Having made my complaint about that matter, I agree that these are dangerous times. The Home Secretary and the shadow Home Secretary are absolutely right that we need to act quickly but carefully, while recognising not only that ISIL and extremist groups are operating in Iraq and Syria but that those who support those groups are acting in countries all over the world.

Yesterday I met Nathalie Goulet, the chair of the French Senate Committee that is inquiring into the struggle of jihadi networks in France and Europe. I was astonished to hear that the situation in respect of French citizens travelling to Iraq and Syria is much worse in France than it is in our country. I looked up the last report our Select Committee published, and it must be a surprise for the House to learn that countries such as Belgium, Australia and even Norway are in exactly the same position as we are in respect of citizens who wish to travel abroad to fight.

That is why we cannot see the fight against terrorism as something that affects just this House. The shadow Home Secretary was right to raise the international dimension. The Select Committee was very clear in its last report published earlier this year in saying that there needed to be an international platform, with countries able to pool information and act together. We suggested that we should work through Interpol, which we saw as the most appropriate organisation, as it already exists to share information about organised crime. We felt that that was a platform that could be developed to build an international network with allies such as the French, the Dutch and others to ensure that we do things together and learn good practice.
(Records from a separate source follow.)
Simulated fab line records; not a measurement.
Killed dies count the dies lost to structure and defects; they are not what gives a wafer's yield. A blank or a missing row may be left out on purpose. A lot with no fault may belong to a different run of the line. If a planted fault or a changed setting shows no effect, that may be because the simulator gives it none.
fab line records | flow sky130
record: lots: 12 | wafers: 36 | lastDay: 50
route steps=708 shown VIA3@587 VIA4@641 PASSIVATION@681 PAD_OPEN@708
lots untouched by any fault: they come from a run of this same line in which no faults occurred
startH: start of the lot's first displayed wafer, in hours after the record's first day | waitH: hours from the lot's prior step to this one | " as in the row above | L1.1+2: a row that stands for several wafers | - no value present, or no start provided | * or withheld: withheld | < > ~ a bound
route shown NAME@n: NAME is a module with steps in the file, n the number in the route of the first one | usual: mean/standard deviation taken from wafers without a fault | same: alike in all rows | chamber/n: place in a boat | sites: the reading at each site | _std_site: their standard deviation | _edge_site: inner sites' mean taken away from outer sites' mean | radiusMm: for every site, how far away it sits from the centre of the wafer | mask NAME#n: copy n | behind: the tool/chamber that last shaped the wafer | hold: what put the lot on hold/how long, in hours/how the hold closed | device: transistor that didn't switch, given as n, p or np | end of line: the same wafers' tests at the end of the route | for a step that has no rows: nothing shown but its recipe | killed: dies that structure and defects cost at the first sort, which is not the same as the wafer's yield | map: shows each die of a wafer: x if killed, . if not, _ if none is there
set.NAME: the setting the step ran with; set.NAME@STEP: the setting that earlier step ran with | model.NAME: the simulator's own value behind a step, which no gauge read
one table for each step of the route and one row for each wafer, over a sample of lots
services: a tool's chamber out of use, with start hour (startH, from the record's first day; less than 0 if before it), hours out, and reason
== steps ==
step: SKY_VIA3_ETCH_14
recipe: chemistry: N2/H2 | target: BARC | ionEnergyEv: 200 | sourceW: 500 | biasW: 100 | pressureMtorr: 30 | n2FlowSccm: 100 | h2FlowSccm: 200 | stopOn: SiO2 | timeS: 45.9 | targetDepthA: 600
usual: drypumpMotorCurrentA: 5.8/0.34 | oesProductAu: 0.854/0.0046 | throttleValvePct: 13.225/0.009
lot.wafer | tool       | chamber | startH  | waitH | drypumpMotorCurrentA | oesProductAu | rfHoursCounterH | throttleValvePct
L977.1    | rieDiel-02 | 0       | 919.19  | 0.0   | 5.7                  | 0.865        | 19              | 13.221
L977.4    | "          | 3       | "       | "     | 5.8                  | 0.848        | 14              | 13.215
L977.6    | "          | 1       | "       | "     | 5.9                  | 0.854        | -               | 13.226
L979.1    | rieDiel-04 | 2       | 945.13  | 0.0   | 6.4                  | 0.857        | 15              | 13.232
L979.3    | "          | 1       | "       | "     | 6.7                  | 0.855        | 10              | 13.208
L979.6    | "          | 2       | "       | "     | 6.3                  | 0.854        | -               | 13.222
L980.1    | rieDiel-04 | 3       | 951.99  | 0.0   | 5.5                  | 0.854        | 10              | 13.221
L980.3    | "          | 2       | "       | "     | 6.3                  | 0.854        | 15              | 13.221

I learned that in France, for example, they have a dedicated “Green Line”, which people can ring with information about those they suspect of being involved in terrorism, and parents can ring for advice and be guided in the right direction. As a result of the activities of the “Green Line”, the French authorities have been able to stop 200 people from travelling abroad to fight. There are other examples, and I hope that we use the good practice developed in other countries in order not to repeat mistakes and to move forward and try to find effective methods of stopping people travelling.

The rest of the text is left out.